I have always been known as a lenient and benevolent DM. Very rarely do I kill a character, and this one was my only TPK. The dungeon had been made so the characters could kill the orc priest. What I believed was that they would discreetly close the double door while the orc priest was in prayer (turned toward the statue and praying eyes shut), then attack him without risk of the miners coming to help their leader. Unfortunately they acted stupid, without any pecaution, without looking beyond the great double door, etc.; plus they killed the miners so the orc priest was really angered! (Hey! Orcs need much less motivation to kill anything that moves!).

More resently I killed 2 PCs and captured a 3rd like this:

a group of four 9th/10th level enter a monastery of assassins. They KNOW this is a monastery of monks-assassins, from a previous adventure. So they enter, and at some point there is a large scale battle between them and the monks. The two big warriors (actually a barbarian and a monk) are fighting with their back to a door, and behind them the gnome sorcerer. Since basic monks are 4th level, they hold the place and suffer few damage. Note that the players see me openly making count of rounds as the combat proceeds! The gnome says: "Oh finally, no need I waste a Stoneskin with such mooks, just let the monk and the barbarian finish them..." :o So, at one point I have got enough rounds of combat so the senior monk-assassins had (1) cast Invisibility, (2) cast spider climb, (3) crawled onto the ceiling until being above the PC, (4) observe the PCs for three rounds, (5) cast True strike, (6) and then fall on them and perform their death attack. Two PCs dead, and the barbarian captured. No players complained, they agreed they had actd stupidly. I was not happy either as this did put an end to my last D&D campaign.
 

Our party had a total adventure kill. Yep, not TPK.....a total adventure kill. Read on.

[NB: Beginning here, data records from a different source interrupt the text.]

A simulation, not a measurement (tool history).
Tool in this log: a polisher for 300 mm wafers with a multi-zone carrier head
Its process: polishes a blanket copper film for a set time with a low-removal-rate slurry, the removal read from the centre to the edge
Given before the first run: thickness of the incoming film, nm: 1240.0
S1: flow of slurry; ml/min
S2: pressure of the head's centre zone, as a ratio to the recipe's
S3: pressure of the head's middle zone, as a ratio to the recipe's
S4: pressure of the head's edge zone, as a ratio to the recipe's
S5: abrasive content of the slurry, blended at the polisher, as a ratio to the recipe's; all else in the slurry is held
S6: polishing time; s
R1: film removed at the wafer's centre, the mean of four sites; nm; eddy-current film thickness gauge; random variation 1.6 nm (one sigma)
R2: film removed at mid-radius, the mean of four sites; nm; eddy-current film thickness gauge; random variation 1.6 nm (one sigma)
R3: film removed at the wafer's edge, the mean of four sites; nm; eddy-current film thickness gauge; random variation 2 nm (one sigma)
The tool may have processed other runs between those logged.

The adventure was Return to White Plume Mountain.

There is a room in the dungeon with magical (near artifact) windows that look into the heart of a volcano. The party had entered said room and had a battle with several magma elementals and some other stuff. They were successful in defeating them. Then for whatever reason, the party takes a brain dump, except for the party wizard. They willing allow themselves to be taken one by one into another room with one of the false Keraptis and each is subsumed in turn.

The wizard doesn't accept, so the first order by the false Keraptis to his new minions is to seize the wizard and forcefully submit him to the subsumation ceremony. The wizard very quickly figures what is happening and realizes that the rest of this party (well armed with magical items) is about to attack him. Thinking that a Mordenkainen's Disjunction would help get the party back to normal, the wizard casts it from a scroll.

The first consequence is all the other party members magic items went bye bye.

The second consequence is that the magical windows were all the in the area of effect.

Five of the 8 windows failed the save. The adventure mentions the consequence in the highly unlikely event that one of the windows is destroyed. The super heated gases and lava spill in and do 20d6 per round to everything.

TPK...and more. The party had gone through most of the dungeon by that point and noone had stated that they were closing doors. So I traced the path the gases and lava would flow and it affected over 3/4 of the dungeon. Those sections of the dungeon that didn't have the deadly gases or lava in them were effectively cut off from escape to the outside, meaning the creatures in them would die in due time.

In short, the wizard took the entire party out, himself, and almost the entire dungeon with that ill considered spell.

The good news was (if you can consider it good news) the volcano effectively stopped the plans of the false Keraptis. The threat was averted....but not in a way that the party expected. :p
 

Spelunking at Skullcap

Back during 2e, we played a Dragonlance classics campaign.. we'd gotten into Skullcap, got to the destroyed spiral staircase, the party started climbing down.. being impatient and figured it would be highly unlikely that i'd make all the strength checks required, I jumped out in the open stairwell, muttered pveather fall and floated down the bottom safely...

I was immediately taken down by the pair of skeletal warrior guardians that were lying in wait at the bottom of the stairs..
 


I've to two of these situations that come to mind, both from the same player:

1) The PCs are about 15th level, in a massive dungeon. They go for the head on assault, and so they are surrounded by about 10 fairly hardy enemies - or at least the cleric is (battle cleric build, pretty tough, decent fighter) as the mage is shapechanged into a pixie and floating invisibly nearby.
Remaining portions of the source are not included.